Bubbles is a theatrical production that uses dance and music within an immersive video installation. The action on stage follows the protagonist as she dances through a video projection environment. The entire narrative of Bubbles is told through songs performed live by Princess with the protagonist (portrayed by dancer/musician Mira Cook) singing, acting and dancing through the space. The movement will be choreographed by dancer/choreographer/filmmaker Robin Cantrell.

Bubbles is a sci-fi narrative where people are living in actual bubbles that resemble smartphone screens. Human interaction is impeded as people float through space in their opaque bubbles, tuning in only to other like-minded bubbles on their bubble screens. The story follows a woman that has escaped her bubble and is forced out into the uncharted world below, exposed and vulnerable for the first time. 

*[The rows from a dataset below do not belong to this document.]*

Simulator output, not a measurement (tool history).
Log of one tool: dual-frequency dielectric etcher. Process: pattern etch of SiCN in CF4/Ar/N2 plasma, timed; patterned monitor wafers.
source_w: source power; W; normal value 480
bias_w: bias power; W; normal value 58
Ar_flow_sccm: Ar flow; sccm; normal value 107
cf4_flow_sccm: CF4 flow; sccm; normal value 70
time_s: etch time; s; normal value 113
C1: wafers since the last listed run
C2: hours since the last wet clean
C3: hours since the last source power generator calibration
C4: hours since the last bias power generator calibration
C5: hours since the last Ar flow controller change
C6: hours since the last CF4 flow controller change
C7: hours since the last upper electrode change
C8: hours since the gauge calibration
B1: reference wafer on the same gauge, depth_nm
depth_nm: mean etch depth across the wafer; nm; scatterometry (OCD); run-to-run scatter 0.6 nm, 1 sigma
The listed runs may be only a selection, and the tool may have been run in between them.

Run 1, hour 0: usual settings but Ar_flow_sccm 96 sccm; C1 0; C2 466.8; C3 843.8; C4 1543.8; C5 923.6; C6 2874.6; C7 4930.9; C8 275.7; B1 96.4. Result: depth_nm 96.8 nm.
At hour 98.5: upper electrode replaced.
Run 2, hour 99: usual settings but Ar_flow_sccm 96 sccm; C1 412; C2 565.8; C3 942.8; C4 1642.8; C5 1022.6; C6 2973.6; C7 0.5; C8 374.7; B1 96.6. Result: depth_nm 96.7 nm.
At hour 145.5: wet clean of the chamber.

Bubbles investigates the internal and social fragmentation that personal technology encourages and normalizes. Identity politics in an already-fragmented world can become painfully reductive, furthering isolation and inflaming stereotypes. Using lessons from intersectional approaches, Bubbles aims to honor the various things that might describe us by showing how they don’t define us. 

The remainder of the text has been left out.